This live-action Aladdin remake will once again be helmed by a predominantly white team of filmmakers, with John August penning the original script and Game of Thrones’ Vanessa Taylor brought in for rewrites, while Menken is set to create new songs with La La Land songwriting duo Pasek & Paul. Hopefully in 2017 the songwriters will take a little more care with the songs' lyrics; in the opening number of the original film's “Arabian Nights,” the lyric "Where they cut off your ear if they don't like your face," was changed to "Where it's flat and immense and the heat is intense," after backlash from the American-Arab Anti-Discrimination Committee.

It’s because of this Orientalist approach to Aladdin that some people have argued that the Arab community shouldn’t really want Arab actors and actresses to be cast in the live-action remake anyway. Khaled A Beydoun, an Associate Professor of Law at the University of Detroit Mercy, writes for Al Jazeera:

“To some measure, the demand to cast Arab actors to play the lead roles in Aladdin amounts to an endorsement that Agrabah is indeed an Arab land or an accurate representation of the Arab world. And accepting that sanctions a host of vile stereotypes that attach to and emanate from an imagined ‘barbaric’ region where ‘they will cut off your ear if they don't like your face’. Agrabah is not the Arab or Muslim world, but a spitting cartoon image of the Orient - a centuries' old production of academics and artists, news media and filmmakers, which casts it and its inhabitants as the mirror opposite of everything modern, liberal, and Western.”

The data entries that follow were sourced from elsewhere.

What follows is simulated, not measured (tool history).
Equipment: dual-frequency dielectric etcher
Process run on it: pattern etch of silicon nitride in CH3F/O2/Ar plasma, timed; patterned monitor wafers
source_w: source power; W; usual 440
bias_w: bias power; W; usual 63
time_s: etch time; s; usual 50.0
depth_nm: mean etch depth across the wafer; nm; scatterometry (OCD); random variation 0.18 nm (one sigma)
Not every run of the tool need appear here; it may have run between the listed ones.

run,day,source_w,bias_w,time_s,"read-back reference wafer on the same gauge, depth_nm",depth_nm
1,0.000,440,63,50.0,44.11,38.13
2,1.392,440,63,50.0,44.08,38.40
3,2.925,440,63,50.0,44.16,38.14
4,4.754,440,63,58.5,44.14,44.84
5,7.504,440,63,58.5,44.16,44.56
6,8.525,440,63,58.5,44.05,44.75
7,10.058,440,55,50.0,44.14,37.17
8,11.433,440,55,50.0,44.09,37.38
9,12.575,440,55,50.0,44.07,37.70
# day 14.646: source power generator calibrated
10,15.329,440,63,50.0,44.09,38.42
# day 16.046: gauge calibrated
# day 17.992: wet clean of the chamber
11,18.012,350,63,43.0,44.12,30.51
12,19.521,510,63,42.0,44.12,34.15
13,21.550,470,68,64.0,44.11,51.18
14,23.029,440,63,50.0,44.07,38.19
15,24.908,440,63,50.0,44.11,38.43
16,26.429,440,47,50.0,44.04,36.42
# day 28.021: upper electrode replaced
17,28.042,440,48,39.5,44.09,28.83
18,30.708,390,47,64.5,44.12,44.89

Beydoun makes a valid point, but with so few Hollywood films featuring an exclusively Arab, Indian or Chinese cast, it’s no wonder that people of color had high hopes for the live-action Aladdin, a rare film in which they could see themselves represented on-screen in a mainstream movie. If Ritchie's film was based on the original story, the entire cast would be Chinese - apart from the sorcerer, who would be North African - but as it’s said to be a faithful remake of Disney’s animation, Aladdin and Princess Jasmine should really be Middle Eastern or South Asian, despite the film not being an authentic portrayal of either culture.

The casting of Scott, and to some extent Massoud, continues an Orientalist culture of seeing people of color as interchangeable, despite their different ethnic backgrounds. At this point, Disney are hardly going to recast. However, we can hope that the writers behind the remake will attempt to rid Aladdin of some of its more distasteful and outdated stereotypes, and perhaps give Princess Jasmine something to do beyond being whisked away on a magic carpet and being kidnapped by Jafar.